The Useful, Controversial Visa

The B-1 Visa

The business visitor visa, or B-1 visa, allows a foreign national to come to the U.S. for a temporary period to conduct business activities. Coming to the U.S. to conduct business means participating in limited activities that do not benefit a U.S. employer and/or would not require payment in the U.S.

Determining whether an activity is permissible for an individual in B-1 status can be complicated, and may often merit a review by immigration counsel. The following discussion highlights some of the more clear-cut examples of permissible and impermissible business visa activities.

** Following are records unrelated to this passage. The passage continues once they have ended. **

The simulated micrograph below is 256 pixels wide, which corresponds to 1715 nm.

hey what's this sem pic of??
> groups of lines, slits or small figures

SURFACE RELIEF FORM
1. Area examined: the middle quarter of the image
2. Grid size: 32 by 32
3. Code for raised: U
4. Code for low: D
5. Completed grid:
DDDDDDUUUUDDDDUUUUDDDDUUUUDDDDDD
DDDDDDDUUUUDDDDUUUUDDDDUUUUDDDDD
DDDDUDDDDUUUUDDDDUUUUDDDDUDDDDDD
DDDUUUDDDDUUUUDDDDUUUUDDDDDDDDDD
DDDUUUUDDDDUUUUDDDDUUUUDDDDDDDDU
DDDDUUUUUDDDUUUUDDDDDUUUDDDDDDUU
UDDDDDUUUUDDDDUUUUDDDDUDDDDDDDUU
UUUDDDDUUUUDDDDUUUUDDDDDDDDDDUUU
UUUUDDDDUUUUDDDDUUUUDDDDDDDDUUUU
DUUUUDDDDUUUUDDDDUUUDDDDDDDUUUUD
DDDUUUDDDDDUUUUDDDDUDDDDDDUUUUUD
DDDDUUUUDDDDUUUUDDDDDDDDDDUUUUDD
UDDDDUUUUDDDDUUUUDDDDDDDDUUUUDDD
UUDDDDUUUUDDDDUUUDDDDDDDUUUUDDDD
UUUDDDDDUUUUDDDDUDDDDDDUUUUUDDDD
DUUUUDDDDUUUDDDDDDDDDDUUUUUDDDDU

Permissible B-1 activities include:

  1. Engaging in commercial transactions which do not involve gainful employment in the U.S. (such as a merchant who takes orders for goods manufactured abroad);
  2. Negotiating contracts;
  3. Consulting with business associates;
  4. Litigating;
  5. Participating in scientific, educational, professional or business conventions, conferences, or seminars; or
  6. Undertaking independent research.  

After-Sales Service

Foreign nationals coming to the U.S. to install, service or repair machinery or equipment purchased from a company outside of the U.S. or to train U.S. workers to perform such services may also qualify if certain conditions are satisfied. The provisions allowing for this does not apply to foreign nationals seeking to provide building or construction work.

Observation

It is permissible for foreign nationals coming to U.S. on a B-1 visa to merely and exclusively observe the conduct of business or other professional or vocational activity. However, foreign nationals who seek to gain practical experience through long-term (more than three months) on-the-job-training or clerkships must qualify for the appropriate work visa (H, L or J).

Training

A foreign national may enter the U.S. on a B-1 visa to receive short-term (three months or less) classroom and/or on-the-job training in connection with his or her foreign employment. The foreign national should remain on foreign payroll and should not receive any salary or remuneration from a U.S. entity during his or her training in the U.S., and the individual’s training activities should not result in work product or services.  

Business vs. Labor

A foreign national coming to the U.S. to perform skilled or unskilled labor cannot enter the U.S. as a business visitor. The B-1 visa is not intended for the purpose of obtaining and engaging in employment. A B-1 is not appropriate for activities for which persons are regularly employed, even if the foreign national remains on foreign payroll. As stated above, it is often difficult to determine the difference between B-1 appropriate activities and activities that constitute skilled or unskilled labor. If the scenario does not clearly fit into any of the above situations, the safest course of action is to consult with immigration counsel for guidance.

Visa Waiver Program (VWP)

Citizens of certain countries can enter the U.S. for business under the Visa Waiver Program (VWP) without applying for a B-1 visa. The requirements and permitted activities are the same as for those entering with the B-1 visa stamp, the only difference being that those entering under the VWP are not required to obtain a B-1 visa stamp. The 36 countries currently participating in the VWP include: Andorra, Australia, Austria, Belgium, Brunei, Czech Republic, Denmark, Estonia, Finland, France, Germany, Greece, Hungary, Iceland, Ireland, Italy, Japan, Latvia, Liechtenstein, Lithuania, Luxembourg, Malta, Monaco, the Netherlands, New Zealand, Norway, Portugal, San Marino, Singapore, Slovakia, Slovenia, South Korea, Spain, Sweden, Switzerland, and the United Kingdom. Canadian nationals are also able to enter the U.S. for business or pleasure without applying for a visa. From 2005 to 2010, 98 million people visited the U.S. using the VWP.  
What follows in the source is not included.